"We found Tennessee Walking Horses, Spotted Saddle Horses, quarter horses and other cross-breeds roaming the property and overcrowded in a dank barn. Almost all of the horses were shockingly thin – more like taut skin pulled over a skeletal frame than the robust, lively creatures they should have been. Many hung their heads in apparent weakness and stood motionless on thin, wobbly legs. Some of the stronger horses eagerly vacuumed down mounds of fresh hay that had been laid out by rescuers," said Scotlund Haisley, senior Director of emergency services for The HSUS.
The rescue mission was the coordinated effort of the HSUS, the Cannon County Sheriff’s Department, he Tennessee Department of Agriculture, Volunteer Equine Advocates, the Tennessee State Fairgrounds, members of the Middle Tennessee State University equestrian team, A Place to Bark Animal Rescue and other local equine handlers and veterinarians.
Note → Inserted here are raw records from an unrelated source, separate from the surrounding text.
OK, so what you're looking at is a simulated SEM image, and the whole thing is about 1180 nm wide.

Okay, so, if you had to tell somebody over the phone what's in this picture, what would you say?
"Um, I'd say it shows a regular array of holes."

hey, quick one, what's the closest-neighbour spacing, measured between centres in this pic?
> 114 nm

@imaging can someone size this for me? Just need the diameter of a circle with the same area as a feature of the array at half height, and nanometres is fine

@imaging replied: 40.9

"Today marks a new beginning for these animals, who can now begin their journey to healthy, happy lives," said Leighann McCollum, Tennessee state director for The HSUS. "This rescue would not have been possible without the outpouring of support we received from local horse lovers willing to come to the aid of these neglected animals."
The horses will now be cared for at an emergency shelter by the HSUS, United Animal Nations and local volunteers until their health improves and they are able to be transported. Once they regain their strength, they will be moved to local rescue organizations for re-homing.